Sigh... it has been a while since I've had to fiddle around with Feynman diagrams for visualising nuclear interactions in Physics. Well, I guess that is no surprise, as it isn't really something that pops up very often when you are playing Violin!
However, I currently have a student who is a bit more advanced in Physics and she has started using these diagrams. Most of the topics that I've covered with her in the past have been well within my comfort zone... however, I really should refresh my knowledge with these visualisation tools before I start leading her down the wrong path.
It shouldn't be too difficult, after all... they haven't changed in the past 50 or so years since Feynman introduced them as a way to visualise interactions, and we should be dealing with relatively simple ones. So, it should be like falling off a bike!
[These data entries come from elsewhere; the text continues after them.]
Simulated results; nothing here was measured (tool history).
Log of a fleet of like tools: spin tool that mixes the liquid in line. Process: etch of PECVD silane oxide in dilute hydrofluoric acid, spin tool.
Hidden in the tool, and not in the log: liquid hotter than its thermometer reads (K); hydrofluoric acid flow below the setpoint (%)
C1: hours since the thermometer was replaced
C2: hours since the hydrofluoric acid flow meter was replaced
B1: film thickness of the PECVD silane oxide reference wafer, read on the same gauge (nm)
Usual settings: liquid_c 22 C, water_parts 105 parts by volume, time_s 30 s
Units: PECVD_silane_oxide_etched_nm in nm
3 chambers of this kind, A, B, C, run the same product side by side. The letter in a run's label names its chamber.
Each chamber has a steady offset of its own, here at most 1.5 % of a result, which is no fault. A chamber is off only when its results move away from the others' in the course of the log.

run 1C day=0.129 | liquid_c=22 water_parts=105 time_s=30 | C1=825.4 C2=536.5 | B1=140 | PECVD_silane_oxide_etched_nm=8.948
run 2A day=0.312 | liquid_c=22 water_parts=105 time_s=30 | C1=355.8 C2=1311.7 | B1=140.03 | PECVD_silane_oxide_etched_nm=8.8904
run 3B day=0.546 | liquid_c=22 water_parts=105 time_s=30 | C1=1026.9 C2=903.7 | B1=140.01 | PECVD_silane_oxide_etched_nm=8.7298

So, I have the above templates for a few Weak interaction vertices that I can use to piece together full diagrams.
(1) Down quark entering, up quark and negative W boson exiting.
(2) Electron entering, electron neutrino and negative W boson exiting.
(3) Muon entering, muon neutrino and negative W boson exiting.
(4) Electron entering, electron and neutral Z boson exiting.
With these vertices, I should be able to piece together a few nuclear reactions in visual form.
So, this is the first of the diagrams. Time flows from Left to Right, arrows pointing in the direction of forward time are particles whilst arrows pointing in the reverse time direction are antiparticles (they don't go backwards in time, it is just a representation). Solid lines represent particles, and squiggly lines are virtual particles (the virtual bosons that are the force carriers, in this case for the weak force interaction).
This diagram represents a Muon decaying to an electron, electron anti-neutrino and muon neutrino. (I'm not hunting down the symbols in this text editor!)
Coming in from the left is the Muon into the first vertex. So, we take (3) and turn it so that the Muon is coming in horizontally, which decays to the muon neutrino and negative W boson. However, the W boson is virtual particle, so we can't finish here. Need to resolve to real particles.
Taking (2), we turn it until the W boson squiggly lines up with the exiting W boson from the first vertex. However, the direction of the arrow is opposite, so we need to reverse the arrows of all the lines leading to (2).
This results in the negative W boson (second vertex) decaying into an electron and an electron anti-neutrino. It is an anti-neutrino because the arrow is pointing in the reverse time direction.
(B) describes a neutron decay (known as beta decay) into a proton, electron and electron anti-neutrino.
For this, we need to describe the quark structure of the two baryons (the neutron and proton). The neutron is (ddu) and results in a proton (uud), so... one of the down quarks changes into an up quark.
In our diagram, we track the two quarks (one d and one u) that DON'T CHANGE on the top. On the bottom, we trace the change from the down quark to the u quark.
For this, we use (1) and tilt until we have the down (d) quark coming in from the left, this forms our first vertex, with the up quark exiting the vertex to form the proton with the other two quarks, and the negative W boson continuing onwards.
Again, the virtual W needs to be resolved into real particles, and we use (2) to do this. Again, we need to tilt (2) to have the right orientation (the W boson coming inwards from the left) and again, we need to reverse the directions on the arrows to the vertex.
After doing this, we have the electron coming out of the second vertex in the forward time direction and the electron neutrino pointing in the reverse time direction... hence, an electron and an electron anti-neutrino.
This next one should be pretty simple now. Describing an electron and electron anti-neutrino decaying to a Muon and muon anti-neutrino.
Coming in from the left, we use vertex (2). The directions of the arrows give the electron and electron anti-neutrino, with the negative W boson coming out. Resolve the virtual particle with (3), realigning the vertex and reversing the arrows. Resulting in the Muon, and muon anti-neutrino.
Positive Kaon decay into anti-Muon and muon neutrino... using templates (1) and (3)
Finally, this last one (E) had me a little bit stumped for a little. There were no strange quarks included for use in the templates, and the question did say that we could only use the templates to draw the Feynman diagrams. In the end, I had to cheat and look up a Strange Weak interaction vertex and use that as the first vertex.